At DayOne Baby we are always looking for classes that are meaningful and engaging for families.
One of our most playful and popular classes, Messy Play for Toddlers, taught by our knowledgeable instructor Robin Wilson, always receives a lot of questions about what to expect.
We thought this would be a great opportunity to share more about Messy Play for Toddlers with a question and answer with Robin.
What is Messy Play for Toddlers?
This 45-minute class is very different from most other classes. First of all, it’s messy! We play with a wider range of materials, from oatmeal to colored rice, from paint to play dough, from cooked spaghetti to oobleck. The themes and materials change each week but repeat over time, so your child benefits from new experiences as well as repetition.
Your child’s favorite thing to do in messy play is to show you what they’re exploring, so you’ll find that you get messy too. Everything is always washable, and always nontoxic, so you know that you both may leave messy but can easily be cleaned up.

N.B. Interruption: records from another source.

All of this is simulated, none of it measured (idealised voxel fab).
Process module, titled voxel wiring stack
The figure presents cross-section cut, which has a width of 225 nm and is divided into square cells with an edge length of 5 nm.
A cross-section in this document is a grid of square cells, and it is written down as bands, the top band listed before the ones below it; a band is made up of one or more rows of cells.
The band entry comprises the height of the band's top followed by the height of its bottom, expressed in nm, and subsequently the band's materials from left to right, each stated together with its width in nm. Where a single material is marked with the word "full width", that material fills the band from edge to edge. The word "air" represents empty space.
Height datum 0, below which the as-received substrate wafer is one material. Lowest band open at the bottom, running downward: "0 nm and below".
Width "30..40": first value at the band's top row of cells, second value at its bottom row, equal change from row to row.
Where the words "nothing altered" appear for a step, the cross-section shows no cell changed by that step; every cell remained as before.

Secondly, it’s play-based. That means that your child is encouraged to explore the materials at his or her own pace, and chooses how and when to try the activities. We adults can model how to play with the materials, how to hold a paintbrush, how to use chalk, but the children can choose to do so or not. We always have a climbing area and sensory bottles for those who don’t like to get their hands messy, or those who like to observe others before diving in themselves. We begin and end the class with a brief circle time and songs (and bubbles- everyone’s favorite part!), so we balance the toddler-led class time with a small amount of group time and following directions, which are important parts of a future school experience.
Why is messy play important?
Sensory play is how children learn about the world. Young children are especially tactile and sensory learners- they need to touch and feel their world in order to make sense of it. By engaging with a variety of materials and experiences, your child learns about the world around them.
They are also learning and practicing key skills they will need for the future:
- Fine motor skills: squeezing play dough, scooping rice, using tongs, holding a paintbrush- these are all great ways to build the muscles needed to hold a pencil and control hand movements.
- Hand-eye coordination: their bodies are developing and growing so rapidly, and they need a lot of practice learning how to coordinate their movements
- Basic math and science skills: scooping and dumping are key factors in learning the basic concepts of gravity, volume, number, quantity, the concept of “full” and “empty” and more
- Social skills: how to move around a room with other children, learning the basics of turn-taking and waiting (toddlers are too young to understand the abstract idea of “sharing” so we focus more on turn-taking or finding another toy)
- Cognitive skills: problem-solving and cause and effect are things you learn through experimentation and exploration
- Responsibility and self-help skills: we encourage them to try new things and do it by themselves, whether it’s filling a container of rice or climbing the hill.
What should I wear to Messy Play?
Everything is washable and we always have smocks available, but I recommend bringing a change of clothes in case your child gets really messy. We have water play available on occasion, as well as other wet and messy materials, so it’s nice to have something dry to change into after class. Many parents dress children in an old onesie for class, or strip them down to their diaper and let them explore. I also remind parents that the adults may get messy as well, so while you may not need a change of clothes, be prepared for your toddler to show you his painted hands and get some on you as well. Please don’t wear your nicest sweater or top to class, as it will prevent you from fully enjoying the experience with your toddler.
What if my toddler still puts everything in his/her mouth?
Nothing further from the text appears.